Bodies continue to be identified after being exhumed from the Arthur G. Dozier School for Boys in Marianna, Florida. The now defunct school was the host of a special brand of evil that marginalized and abused some of the most vulnerable in society: children.

The University of South Florida has been engaged in a project to exhume and identify bodies found in unmarked graves on the property. After the project found bodies that were not accounted for in official records, the project’s scope and impact grew.

Horror stories is the best way to describe the tales of what happened there. From beatings, to institutionalized rapes and assaults, to the murder and abuse of elementary school-aged boys, the stories of experiences there can only be described as horror stories.

The university has uncovered the remains of fifty one bodies to date from the school. Along with recovering the remains, the school is making an effort to obtain information from any surviving family, in order to record what happened.
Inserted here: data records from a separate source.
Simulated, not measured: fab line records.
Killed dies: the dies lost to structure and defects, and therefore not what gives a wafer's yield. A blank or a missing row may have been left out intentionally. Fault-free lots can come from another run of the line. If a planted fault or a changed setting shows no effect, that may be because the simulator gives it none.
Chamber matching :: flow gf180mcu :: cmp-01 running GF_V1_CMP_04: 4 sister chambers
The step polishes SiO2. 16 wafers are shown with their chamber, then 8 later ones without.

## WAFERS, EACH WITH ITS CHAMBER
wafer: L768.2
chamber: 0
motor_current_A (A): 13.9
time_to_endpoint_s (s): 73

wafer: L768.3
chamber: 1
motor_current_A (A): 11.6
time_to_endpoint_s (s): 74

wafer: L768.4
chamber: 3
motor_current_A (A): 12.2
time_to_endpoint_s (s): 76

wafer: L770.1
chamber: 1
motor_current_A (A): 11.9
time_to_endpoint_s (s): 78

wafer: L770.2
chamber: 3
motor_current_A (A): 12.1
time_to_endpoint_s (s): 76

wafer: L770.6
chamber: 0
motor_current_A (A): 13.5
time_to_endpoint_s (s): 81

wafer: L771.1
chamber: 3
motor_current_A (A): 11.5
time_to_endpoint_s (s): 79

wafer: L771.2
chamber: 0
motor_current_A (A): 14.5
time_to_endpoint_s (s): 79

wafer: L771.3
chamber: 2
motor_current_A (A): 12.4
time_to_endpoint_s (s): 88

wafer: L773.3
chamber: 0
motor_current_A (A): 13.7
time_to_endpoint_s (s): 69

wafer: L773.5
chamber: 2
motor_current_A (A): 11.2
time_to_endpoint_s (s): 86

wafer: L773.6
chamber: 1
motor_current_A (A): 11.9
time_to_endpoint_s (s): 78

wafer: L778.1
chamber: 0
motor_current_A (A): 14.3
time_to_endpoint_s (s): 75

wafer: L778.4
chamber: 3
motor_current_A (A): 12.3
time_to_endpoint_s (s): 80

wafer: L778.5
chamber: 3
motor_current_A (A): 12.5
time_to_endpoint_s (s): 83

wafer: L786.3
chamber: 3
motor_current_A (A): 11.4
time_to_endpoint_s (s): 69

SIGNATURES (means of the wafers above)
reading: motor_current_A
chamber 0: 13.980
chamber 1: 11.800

“Maybe I’ve been doing this too long, but I’m not surprised at what horrible things people do to one another,” Erin Kimmerle, team leader from USF, said. “It’s just really sad the way people treat one another, which may be in part what’s captured the public’s attention on this – just the sense that it’s not right.”

From Huffington Post:

There was the 6-year-old boy who ended up dead after being sent to work as a house boy. And another boy who escaped but was later found shot to death with a blanket pulled over his body and a shotgun across his legs. Then there was the “rape dungeon” where boys were taken and abused.

For decades, Florida governors and citizens turned a blind eye to the terrible truth behind the fences of Dozier. It was well known that the school was abusively harsh. A common scold to misbehaving young men as late as the 1980’s would be to “straighten up, or you’ll be off to Marianna.”

Too long have both the powers that be and the public at large failed the young men, children, that were abandoned to Dozier. It’s too late to save them from the terrible conditions they were forced to endure but it is not too late to remember them and ensure that such a tragedy can never occur again.